- Authors
- Name
- Why This Post Exists
- Event Schema Evolution and Versioning
- Snapshotting Strategies
- Projection Rebuilding
- Event Store Technology Comparison
- Production Anti-Patterns
- Real-World Failure Case Studies
- Operational Checklist
- Architecture Diagram: Production Event Sourcing System
- Conclusion
- References

Why This Post Exists
Previous posts in this series covered the fundamentals of Event Sourcing and CQRS implementation, including EventStoreDB-based architecture and Kafka-based microservice patterns with Saga orchestration. This post assumes you already understand the core concepts: append-only event streams, aggregate state reconstruction via replay, read model projections, and the separation of command and query paths.

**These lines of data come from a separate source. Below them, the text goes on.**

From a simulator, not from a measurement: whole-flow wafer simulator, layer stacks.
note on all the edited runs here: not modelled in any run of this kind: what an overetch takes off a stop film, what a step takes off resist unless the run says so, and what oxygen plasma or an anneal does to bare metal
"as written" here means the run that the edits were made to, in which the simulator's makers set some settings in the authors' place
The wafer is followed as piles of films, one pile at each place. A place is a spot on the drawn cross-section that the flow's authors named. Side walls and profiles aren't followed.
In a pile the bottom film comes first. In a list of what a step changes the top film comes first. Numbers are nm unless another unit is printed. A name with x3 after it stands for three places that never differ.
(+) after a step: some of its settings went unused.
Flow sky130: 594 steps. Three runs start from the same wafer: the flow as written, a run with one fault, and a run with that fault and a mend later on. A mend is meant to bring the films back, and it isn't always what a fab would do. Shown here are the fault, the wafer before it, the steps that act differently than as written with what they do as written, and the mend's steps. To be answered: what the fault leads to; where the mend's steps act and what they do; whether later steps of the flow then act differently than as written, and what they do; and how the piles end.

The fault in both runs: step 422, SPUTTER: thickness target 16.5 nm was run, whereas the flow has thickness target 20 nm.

This post focuses exclusively on what goes wrong in production and the patterns that prevent it. Specifically: event schema evolution and versioning strategies, snapshotting for performance, projection rebuilding at scale, event store technology selection trade-offs, anti-patterns that cause production incidents, and real failure case studies with recovery procedures.
Event Schema Evolution and Versioning
In an event-sourced system, events are immutable. Once persisted, they cannot be modified or deleted. But business requirements change constantly. Fields get added, renamed, or removed. Event structures evolve. This is the single most challenging operational problem in Event Sourcing.
The Four Versioning Strategies
There are four primary strategies for handling event schema changes, each with different trade-offs.
Strategy 1: Weak Schema (Tolerant Reader)
Add new optional fields while keeping old fields. Consumers ignore fields they do not understand.
// Version 1: Original event
interface OrderPlacedV1 {
type: 'OrderPlaced'
orderId: string
customerId: string
totalAmount: number
}
// Version 2: Added shippingAddress (optional for backward compat)
interface OrderPlacedV2 {
type: 'OrderPlaced'
orderId: string
customerId: string
totalAmount: number
shippingAddress?: {
street: string
city: string
zipCode: string
country: string
}
currency?: string // default: 'USD'
}
// Consumer uses tolerant reader pattern
function handleOrderPlaced(event: OrderPlacedV1 | OrderPlacedV2) {
const currency = 'currency' in event ? event.currency : 'USD'
const address = 'shippingAddress' in event ? event.shippingAddress : null // fetch from customer profile as fallback
}
This works for additive changes only. It breaks down when you need to rename, restructure, or remove fields.
Strategy 2: Upcasting (On-Read Transformation)
Transform old events into the latest schema version at read time. The event store retains the original bytes, but the application layer applies an upcaster chain before processing.
from dataclasses import dataclass
from typing import Any, Callable
@dataclass
class EventEnvelope:
stream_id: str
event_type: str
version: int
data: dict
metadata: dict
class UpcasterChain:
"""Chains upcasters to transform events from any version to the latest."""
def __init__(self):
self._upcasters: dict[tuple[str, int], Callable] = {}
def register(self, event_type: str, from_version: int,
upcaster: Callable[[dict], dict]):
self._upcasters[(event_type, from_version)] = upcaster
def upcast(self, envelope: EventEnvelope,
target_version: int) -> EventEnvelope:
current = envelope
while current.version < target_version:
key = (current.event_type, current.version)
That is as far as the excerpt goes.